For those of you keeping up with The Flash, the main villain this season has been terrorizing Barry Allen and his team throughout the season. With threats of impending doom, loyal followers who treat him as a god (as Savitar repeatedly claims every speech), and a bloodlust for Iris West, Savitar has been a formidable villain during the show’s third season.
The past couple of weeks were filled with more storylines than action scenes with last night’s episode also conforming. As the show nears the end of the season, audiences are still guessing on who Savitar is with almost no solid proof on who or where he came from. A few weeks ago, I started forming a theory on the villain’s identity but up until last night, I wasn’t sure how to properly word it. At the conclusion of last night’s episode, I’m pretty sure I know exactly who Savitar is.
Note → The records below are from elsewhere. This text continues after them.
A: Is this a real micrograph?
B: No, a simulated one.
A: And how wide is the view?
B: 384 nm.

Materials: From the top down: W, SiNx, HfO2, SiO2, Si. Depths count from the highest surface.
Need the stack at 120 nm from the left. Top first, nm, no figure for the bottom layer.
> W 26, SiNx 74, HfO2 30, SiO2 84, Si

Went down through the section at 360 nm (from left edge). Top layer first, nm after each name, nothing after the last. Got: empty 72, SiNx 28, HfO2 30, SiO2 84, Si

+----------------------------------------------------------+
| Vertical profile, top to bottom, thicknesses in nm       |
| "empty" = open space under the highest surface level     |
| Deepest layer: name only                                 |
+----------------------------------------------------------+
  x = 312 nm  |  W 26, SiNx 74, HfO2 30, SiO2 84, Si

Audiences have been focusing on the “who?” and “where?” question of Savitar’s whereabouts and origins throughout the season. The question that everyone should’ve been focusing on instead, if my theory is correct, is “when?”
So who do I think lies behind the armored suit that allegedly doesn’t exist? Bear with me here.. it’s Barry Allen.
Before I begin explaining my theory, direct your attention to the first piece of evidence that will probably come up again near the conclusion of this season if the theory proves correct:
Barry Allen originally sent this message to Captain Martin Stein and Jackson on the Waverider ship earlier this season on Legends of Tomorrow. Stein and Jackson had trouble keeping it a secret but when the four-way crossover event took place, they had no choice but to tell the “captains” Barry Allen and Oliver Queen. Near the end of the message, Barry warns Captain Stein not to trust anyone, including Barry himself.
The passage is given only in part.